By Cora Bledsoe
Last week, a few teammates and I took a trip to sunny Arizona to visit our new Phoenix office. The weather, scenery and people were wonderful and the trip was almost a complete success. We flew a major airline carrier and the flight back to Detroit, Michigan threatened to ruin my memories of the otherwise good trip.
To begin with, our flight was delayed one hour. No big deal, I thought, flights are delayed all the time, although I immediately began thinking of the extra hour of sleep I could have gotten. I got over the one hour delay and when the time came to board, I was ready to go, with a smile on my face.

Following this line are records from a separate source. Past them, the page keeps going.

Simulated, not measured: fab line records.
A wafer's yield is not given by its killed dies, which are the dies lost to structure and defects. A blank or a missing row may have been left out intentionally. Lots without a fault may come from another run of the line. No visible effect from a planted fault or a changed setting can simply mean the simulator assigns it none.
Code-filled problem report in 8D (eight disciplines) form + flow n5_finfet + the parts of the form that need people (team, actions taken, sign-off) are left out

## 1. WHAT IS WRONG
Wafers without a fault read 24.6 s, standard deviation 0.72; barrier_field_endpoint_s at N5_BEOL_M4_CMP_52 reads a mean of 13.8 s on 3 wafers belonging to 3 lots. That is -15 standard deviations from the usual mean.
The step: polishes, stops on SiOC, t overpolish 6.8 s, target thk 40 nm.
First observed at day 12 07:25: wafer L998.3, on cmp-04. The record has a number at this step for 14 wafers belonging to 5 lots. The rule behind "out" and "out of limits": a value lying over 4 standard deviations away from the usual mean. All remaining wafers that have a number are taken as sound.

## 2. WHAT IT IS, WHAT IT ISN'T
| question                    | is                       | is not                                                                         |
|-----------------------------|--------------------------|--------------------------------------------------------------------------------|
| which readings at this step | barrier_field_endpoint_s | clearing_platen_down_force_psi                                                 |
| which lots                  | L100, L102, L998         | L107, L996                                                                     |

After every…single…last person had boarded, the captain tells his captives – I mean passengers – we would be making a detour through Minneapolis, MN. Never once had this been mentioned before and even now, very little information was given. We were told that if the flight crew went all the way to Detroit, they would exceed the amount of time they are allowed to work based on Federal regulations. No new landing time was given and none of the flight attendants were able to answer passengers’ questions adequately. We ended up sitting in the plane an extra 45 minutes, before we actually took off.
The young lady who sat next to me was especially concerned. Before our original flight was delayed, she was supposed to catch a connecting flight out of Detroit at 7:00 p.m. She was going home to Kentucky for her bridal shower the following day. After the hour delay was added, she was switched a 9:00 p.m. connecting flight. And now that we had to take a detour through Minneapolis, she wasn’t even sure she’d make the 9:00 flight, which, of course was the last one that night. When she asked the flight attendant about her situation, the woman responded, “I’m sorry, we’re not given those tools to be able to help you.” I immediately thought about all of those companies who claim that customer is number one, but if the employees are not able to do what is necessary to satisfy the customer, then how can that claim be true?
At any rate, I propose that it would’ve been far more respectful and professional of the airline to alert passengers of the change before boarding the plane. Although this may have cost them a few seats for that particular flight, it would have saved them some customers in the long term. For those people like my row-mate who had connecting flights and other important appointments to make, they could have possibly flown on different carriers and the airline would have been “the bigger person” for letting their customers go, because it would have meant they were satisfied. At the very least, the airline gate attendants should have found alternate arrangements for those people with connecting flights, especially since it was toward the end of the day and not many flights were left.
I know there are always monetary reasons factored into making business decisions. However, when a business decision is made based on a one-time monetary gain and it costs the company dozens of unsatisfied customers, that is definitely not the DIFF.